Earlier this year Wisconsin passed a law eliminating the authority of cities villages and counties to require public employees to live inside city limits and voiding any existing requirements.
A few weeks ago Kansas passed a law prohibiting cities, counties, and local government units from requiring private firms contracting with the city to provide leave, benefits or higher compensation than the state minimum wages.
The Florida House recently voted to preempt local governments from enacting “living wage” laws and “sick time” ordinances. If signed into law, the bill would also overturn counties like Miami-Dade and Broward that have “living wage” ordinances that require companies that contract with the county to pay wages higher than the federal minimum wage, and sometimes provide certain benefits.
According to the Institute for Local Self-Reliance, 19 states currently severely restrict or outright abolish the right of local governments to build their telecommunications networks. Cities began building their own networks after years of begging private phone and cable companies to upgrade their inadequate infrastructure, moderate their continual price increases and improve their customer service. After cities proved serious and successful competitors telecommunications firms, rather than respond to the competition, went to state legislatures to abolish it. Last year North Carolina became the latest state to join the ranks of those who refuse to allow communities to make their own decisions about their own affairs.
Several years ago the federal government abdicated responsibility for regulating fracking. The Safe Drinking Water Act mandates federal regulation of underground injection activities in order to protect groundwater sources. In 2005 Congress amended the definition of “underground injection” to specifically exclude “the underground injection of fluids or propping agents (other than diesel fuels) pursuant to hydraulic fracturing operations related to oil, gas, or geothermal production activities.”
In November 2010 Pittsburgh became the first city in the nation to ban fracking within city limits.
In February 2012 the Pennsylvania legislature responded by passing Act 13, a law that allows fracking in all parts of the city, including residential neighborhoods, in essence abrogating the right of cities to exercise traditional zoning powers used to protect residential neighborhoods from noise and odors and industrial dangers.

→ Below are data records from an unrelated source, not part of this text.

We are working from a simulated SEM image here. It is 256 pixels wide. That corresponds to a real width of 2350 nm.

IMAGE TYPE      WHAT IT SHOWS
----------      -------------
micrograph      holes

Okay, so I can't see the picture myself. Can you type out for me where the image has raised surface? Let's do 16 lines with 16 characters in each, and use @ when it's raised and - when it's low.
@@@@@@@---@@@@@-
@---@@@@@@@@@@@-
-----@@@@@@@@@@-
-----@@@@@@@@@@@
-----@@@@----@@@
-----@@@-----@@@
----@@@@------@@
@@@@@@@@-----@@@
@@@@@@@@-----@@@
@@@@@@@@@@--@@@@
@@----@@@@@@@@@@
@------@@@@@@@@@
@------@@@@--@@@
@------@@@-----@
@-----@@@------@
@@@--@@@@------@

In mid 2012 Longmont, a suburb of Denver made more restrictive its oil and gas regulations. The Colorado Attorney General filed a complaint in court. In response activists successfully got the question put on the ballot. In November 2012 the ballot was approved with almost 60 percent of the vote. The AG sued. And Democratic Governor John Hickenlooper announced the state would sue any and every city or county that followed the lead of Longmont.
In each of these cases one could argue about whether communities should legislate. In hundreds of communities over the past decade such arguments have taken place, vigorous debates about the appropriateness of residency requirements, or living wage ordinances or fracking restrictions. Communities have gone both ways on these issues. But I would argue that they should have the right to make the decision. For it is at the local level where those who feel the impact of the decision get to make the decision. Certainly when it is a question of how to spend local taxpayers money, or what kinds of commercial activities to allow within residential areas of a city, the community itself should be the locus of decision making and state legislatures should whenever possible respect the outcome.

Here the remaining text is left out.